The Rawhide Years (1955) starring Tony Curtis, Colleen Miller, Arthur Kennedy, William Demarest, William Gargan, Peter van Eyck, Minor Watson directed by Rudolph Maté Movie Review

The Rawhide Years (1955)   3/53/53/53/53/5

Tony Curtis and Arthur Kennedy in The Rawhide Years

Pirates in a Western!

To be fair "The Rawhide Years" is an entertaining western but it is also a distinctly generic 1950s western. It is entertaining because it has countless light hearted moments with Tony Curtis turning on some awkward charm whilst Arthur Kennedy plays a sort of comical sidekick. But then the storyline is so ordinary with a corrupt gambler accused of murder, forced to go on the run till eventually he discovers the truth. It's basically elements from countless other westerns which whilst work nicely together don't make for the most memorable of movies.

After having a moment of guilt as he helped his boss cheat a gambler out of his money at the steam boat card table, Ben Matthews (Tony Curtis - Winchester '73) decides to call it a day and settle down with his girl Zoe (Colleen Miller) in Galena. But when Matt Comfort (Minor Watson), a passenger on the steam boat, is murdered by a gang of river pirates Ben becomes the main suspect and is forced to go on the run for 3 years, only communicating with Zoe by letter. When the letters stop arriving Ben returns to Galena with Rick Harper (Arthur Kennedy - The Man from Laramie) who he meets on the way and when he discovers that Matt's murderer not only lives in the town but is behind the river boat pirates, he has to try and clear his name.

Colleen Miller as Zoe Fontaine in The Rawhide Years

In many ways "The Rawhide Years" feels like a progression through western cliches, as the movie opens we have a casino on a steam boat and Tony Curtis plays corrupt gambler Ben Matthews who although a bad guy is the good guy because he feels guilty about helping his boss stiff a player. Establishing that Ben is a good guy we have a murder and Ben ends up being chief suspect, forced to go on the run for 3 years only able to communicate with his girl Zoe via letter as if he returns he will be at best arrested but more likely lynched. But of course he does return when he stops getting the love letters and along with cowboy Rick Harper discover the truth behind the murder, why the letters have stopped and who are the river pirates which have been plaguing the steam boat.

It is all for the most obvious, clues as to who the bad guys are get forced upon us and an important wooden Indian statue is clearly focussed upon so we know it will be pivotal later on. There is a little surprise which comes later on when it comes to who all of the bad guys are but in traditional western style the outcome of all this is very obvious, well lets be honest how many westerns do you know where the good guy ends up not being the hero.

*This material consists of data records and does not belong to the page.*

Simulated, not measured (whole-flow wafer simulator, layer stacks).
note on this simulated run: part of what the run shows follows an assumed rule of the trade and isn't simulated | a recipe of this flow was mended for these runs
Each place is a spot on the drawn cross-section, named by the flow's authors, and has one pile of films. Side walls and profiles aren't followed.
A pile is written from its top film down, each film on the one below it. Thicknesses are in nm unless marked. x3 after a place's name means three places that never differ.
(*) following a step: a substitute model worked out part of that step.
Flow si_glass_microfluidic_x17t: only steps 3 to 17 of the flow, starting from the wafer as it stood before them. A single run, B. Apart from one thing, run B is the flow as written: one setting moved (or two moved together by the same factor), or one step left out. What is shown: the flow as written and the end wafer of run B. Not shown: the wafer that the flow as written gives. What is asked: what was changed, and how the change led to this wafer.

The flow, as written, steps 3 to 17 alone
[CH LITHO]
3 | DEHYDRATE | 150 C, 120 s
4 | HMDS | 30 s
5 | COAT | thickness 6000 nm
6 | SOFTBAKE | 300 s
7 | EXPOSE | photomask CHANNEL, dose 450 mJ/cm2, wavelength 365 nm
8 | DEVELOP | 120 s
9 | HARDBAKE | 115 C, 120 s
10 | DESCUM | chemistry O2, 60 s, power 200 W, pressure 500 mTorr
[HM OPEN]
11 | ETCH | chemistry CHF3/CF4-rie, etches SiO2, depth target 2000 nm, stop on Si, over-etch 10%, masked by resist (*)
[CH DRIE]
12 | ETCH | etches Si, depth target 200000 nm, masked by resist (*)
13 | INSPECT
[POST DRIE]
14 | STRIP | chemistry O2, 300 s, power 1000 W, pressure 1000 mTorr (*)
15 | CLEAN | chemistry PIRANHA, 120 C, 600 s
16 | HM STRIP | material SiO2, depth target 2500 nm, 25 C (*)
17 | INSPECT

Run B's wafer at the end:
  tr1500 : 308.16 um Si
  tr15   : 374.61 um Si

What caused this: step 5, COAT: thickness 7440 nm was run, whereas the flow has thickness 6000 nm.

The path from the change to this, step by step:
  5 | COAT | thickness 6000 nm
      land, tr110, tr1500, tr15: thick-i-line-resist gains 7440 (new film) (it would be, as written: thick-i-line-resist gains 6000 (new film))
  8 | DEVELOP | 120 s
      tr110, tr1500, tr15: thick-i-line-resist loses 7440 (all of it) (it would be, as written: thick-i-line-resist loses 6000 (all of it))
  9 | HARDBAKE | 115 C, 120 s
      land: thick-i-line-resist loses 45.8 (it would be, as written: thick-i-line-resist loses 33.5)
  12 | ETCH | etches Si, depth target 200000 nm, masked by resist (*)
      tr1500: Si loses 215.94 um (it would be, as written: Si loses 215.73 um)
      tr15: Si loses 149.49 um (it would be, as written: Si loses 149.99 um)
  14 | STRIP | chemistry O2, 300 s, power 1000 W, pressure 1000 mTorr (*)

Because "The Rawhide Years" is basically a bog standard western tale it does rely heavily on what its stars bring to the mix. Now Tony Curtis maybe believable as a gambler he is a lot less believable as a cowboy, yet the awkward charm he delivers with the occasionally quick quip makes it entertaining. And just as entertaining is Arthur Kennedy as Rick Harper especially in his comically money grabbing ways, befriending Ben only because he spots him with a money belt and through all there escapades together including jumping into the river it is the money he is more concerned about.

As for the rest of the cast well it's not that memorable with Peter van Eyck as Saloon owner Andre being one walking cliche. And then there is Colleen Miller as Ben's girl Zoe, a showgirl who makes an impression because of a couple of musical numbers which to be honest don't really fit in but yet are still entertaining.

What this all boils down to is that "The Rawhide Years" is nothing more than your generic, 50s, B-Movie western which runs through a variety of cliche ideas but does little with them to make them feel original. Yet despite being ultimately very ordinary the performances from Tony Curtis and Arthur Kennedy end up making it at least entertaining in a slightly comical way.